One of our
book club members recommended this book for discussion in our April meeting. To
be ready in time I started early just in case. No problem there, it was
finished in now time at all. It is a wonderful, steamy, violent, horrifying and
interesting book. Allende, an excellent storyteller, tells a family saga from
colonial Saint-Domingue, present day Haiti, in the end of the 18th century.
We meet a
gallery of different people; white colonialists, military people, slaves,
mulattos, young and old. Slave trade is the backbone of the colonialism.
Without it they would not survive and prosper. It is the time when the slaves
started to fight for an independent state, the foreigners fight for their
plantations and life style, the military is doing their job and
it is a
difficult one. France is going from a monarchy to a republic, dividing also the
French people on the island. The slaves live with their dreams of the past life
and dreams for the future. When life is at its hardest they dream of the island
beneath the sea. Voodoo is the religion. Superstitions and magic are part of
the daily life. It is not understood by the white people and therefore also
scary. Fear is forever present on both sides. The whites seem to be as much
slaves as the blacks, although their life is more comfortable.
It is a cruel
story and sometimes it is difficult to read about the atrocities that take
place and are well described in the book. The story evolves around two persons
who become dependent on each other although they live quite different lives.
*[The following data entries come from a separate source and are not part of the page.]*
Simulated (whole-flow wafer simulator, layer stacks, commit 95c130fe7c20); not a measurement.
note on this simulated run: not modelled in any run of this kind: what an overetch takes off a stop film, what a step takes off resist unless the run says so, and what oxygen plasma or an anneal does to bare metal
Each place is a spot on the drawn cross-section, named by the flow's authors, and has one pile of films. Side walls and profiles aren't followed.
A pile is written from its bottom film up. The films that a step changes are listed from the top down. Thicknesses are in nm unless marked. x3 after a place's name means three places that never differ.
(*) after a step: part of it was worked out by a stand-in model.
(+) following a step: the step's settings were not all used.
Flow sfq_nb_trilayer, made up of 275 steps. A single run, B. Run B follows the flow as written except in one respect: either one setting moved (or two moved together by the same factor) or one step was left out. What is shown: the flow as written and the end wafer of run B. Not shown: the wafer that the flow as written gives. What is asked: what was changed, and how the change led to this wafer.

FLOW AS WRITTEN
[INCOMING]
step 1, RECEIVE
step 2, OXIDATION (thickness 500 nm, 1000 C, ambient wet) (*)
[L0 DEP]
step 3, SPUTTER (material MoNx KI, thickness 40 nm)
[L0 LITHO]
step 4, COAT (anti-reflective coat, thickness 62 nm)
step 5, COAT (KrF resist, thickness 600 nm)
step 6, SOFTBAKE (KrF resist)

Tolouse Vallmorain comes to visit his father in the French colony of
Saint-Domingue. Upon arrival he realises that his father is dying and his
temporary visit becomes permanent when he decides to take over the running of
his father’s plantation. Zarité, called Tete is the young slave girl who comes
to the plantation some years later to care for his wife. We follow their family
and friends during the turbulent times from around 1770 until 1820 from
Africa/France to Saint-Dominque, to Cuba to New Orleans. Their lives are
interwoven and it seems there is not getting away from the future.